BMW i3 Recall Affects Every US Car And Freezes Sales
BMW is recalling every single BMW i3 it has sold in the US, and has been forced to freeze sales after crash test concerns. The car, which is sold in pure-electric and gas-electric hybrid forms, has been on sale in the US since 2014, with new model year 2018 i3 cars due to show up in dealerships imminently. Now, though, nobody will be able to buy them.
The problem comes down to seatbelt testing or, more accurately, what happens when someone isn't wearing a seatbelt. Although wearing a seatbelt is mandatory across almost all of the US states – New Hampshire being the only hold-out – the National Highway Traffic Safety Administration (NHTSA) still does testing for vehicle occupants without a belt secured. If cars don't meet the requirements, there's a problem.
It's that which is now giving BMW headaches. Back when BMW tested the i3, the automaker says, it "showed results well below the required limits." Now, it concedes, "more recent testing has shown inconsistent results."
That more recent testing was done by the NHTSA, and found one case in which the seatbelts in the i3 may not be as effective as they're meant to be. "In a recent National Highway Traffic Safety Administration (NHTSA) crash test of the BMW i3," BMW explains, "specifically the unbelted small adult rigid barrier test (NHTSA's 5th percentile female), the driver seat occupant sustained loads marginally above the limit."

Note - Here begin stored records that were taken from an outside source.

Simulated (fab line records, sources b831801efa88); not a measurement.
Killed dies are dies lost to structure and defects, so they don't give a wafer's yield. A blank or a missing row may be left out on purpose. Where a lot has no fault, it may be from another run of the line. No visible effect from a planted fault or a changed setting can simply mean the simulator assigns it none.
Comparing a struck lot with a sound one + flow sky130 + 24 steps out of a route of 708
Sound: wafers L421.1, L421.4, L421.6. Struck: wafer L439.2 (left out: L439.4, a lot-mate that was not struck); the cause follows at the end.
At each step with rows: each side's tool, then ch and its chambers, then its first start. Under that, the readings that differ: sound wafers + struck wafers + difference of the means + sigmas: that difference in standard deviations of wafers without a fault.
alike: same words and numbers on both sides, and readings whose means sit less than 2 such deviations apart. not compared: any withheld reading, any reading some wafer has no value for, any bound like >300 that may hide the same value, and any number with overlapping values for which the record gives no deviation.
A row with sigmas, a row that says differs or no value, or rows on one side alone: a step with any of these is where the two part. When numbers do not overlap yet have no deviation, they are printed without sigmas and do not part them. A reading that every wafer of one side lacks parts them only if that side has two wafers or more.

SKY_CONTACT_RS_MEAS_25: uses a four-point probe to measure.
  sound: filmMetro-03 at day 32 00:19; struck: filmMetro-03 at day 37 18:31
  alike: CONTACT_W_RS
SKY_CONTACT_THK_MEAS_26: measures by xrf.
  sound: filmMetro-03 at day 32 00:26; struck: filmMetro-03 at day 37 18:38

The 5th percentile female dummy was developed in response to NHTSA crash testing standardization. Initially, all that testing was done with male-modeling dummies, with the impact of a crash on females being estimated using smaller male models. However, it was pointed out that certain physiological aspects of women – particularly the pelvis – differs significantly, and a female-specific dummy was required.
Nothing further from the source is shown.